Given: In the figure $\mathrm{AB}=\mathrm{DB}, \mathrm{AC}=\mathrm{DC}, \angle \mathrm{ABD}=58^{\circ}, \angle \mathrm{DBC}=(2 \mathrm{x}-4)^{\circ}, \angle \mathrm{ACB}=(\mathrm{y}+15)^{\circ}$ and $\angle \mathrm{DCB}=63^{\circ}$
We need to find the values of $x$ and $y$.
In $\triangle A B C$ and $\triangle D B C$
$\mathrm{AB}=\mathrm{DB} \ldots[$ Given $]$
$\mathrm{AC}=\mathrm{DC} \ldots[$ Given $]$
$\mathrm{BC}=\mathrm{BC} \ldots[$ common $]$
$\therefore$ By Side$-$SIde$-$Side criterion of congruence, we have,
$\triangle \mathrm{ABC} \cong \triangle \mathrm{DBC}$
The corresponding parts of the congruent triangles are congruent.

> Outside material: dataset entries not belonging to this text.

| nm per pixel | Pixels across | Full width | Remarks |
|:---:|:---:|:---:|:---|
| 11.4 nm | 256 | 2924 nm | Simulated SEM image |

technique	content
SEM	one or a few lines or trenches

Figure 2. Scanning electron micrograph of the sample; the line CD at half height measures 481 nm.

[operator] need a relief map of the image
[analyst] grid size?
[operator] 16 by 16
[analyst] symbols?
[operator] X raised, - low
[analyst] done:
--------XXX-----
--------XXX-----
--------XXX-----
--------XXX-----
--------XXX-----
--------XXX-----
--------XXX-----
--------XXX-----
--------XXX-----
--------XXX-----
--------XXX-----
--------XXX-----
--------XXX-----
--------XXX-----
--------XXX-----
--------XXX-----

$\therefore \angle \mathrm{ABC}=\mathrm{DCB} \ldots[\text { c. p. c.t }]$
$ \Rightarrow \mathrm{y}^{\circ}+15^{\circ}=63^{\circ}$
$ \Rightarrow \mathrm{y}^{\circ}=63^{\circ}-15^{\circ}$
$ \Rightarrow \mathrm{y}^{\circ}=48^{\circ}$
and $\angle \mathrm{ABC}=\angle \mathrm{DBC}\dots... [c.p.c.t ]$
But, $\angle \mathrm{DBC}=(2 \mathrm{x}-4)^{\circ}$
We have $\angle \mathrm{ABC}+\angle \mathrm{DBC}=\angle \mathrm{ABD}$
$\Rightarrow(2 x-4)^{\circ}+(2 x-4)^{\circ}=58^{\circ}$
$ \Rightarrow 4 x-8^{\circ}=58^{\circ}$
$ \Rightarrow 4 x=58^{\circ}+8^{\circ}$
$ \Rightarrow 4 x=66^{\circ}$
$ \Rightarrow x=66^{\circ} /(4)^{\prime}$
$ \Rightarrow x=16.5^{\circ}$
Thus the values of $x$ and $y$ are :
$x=16.5^{\circ}$ and $y=48^{\circ}$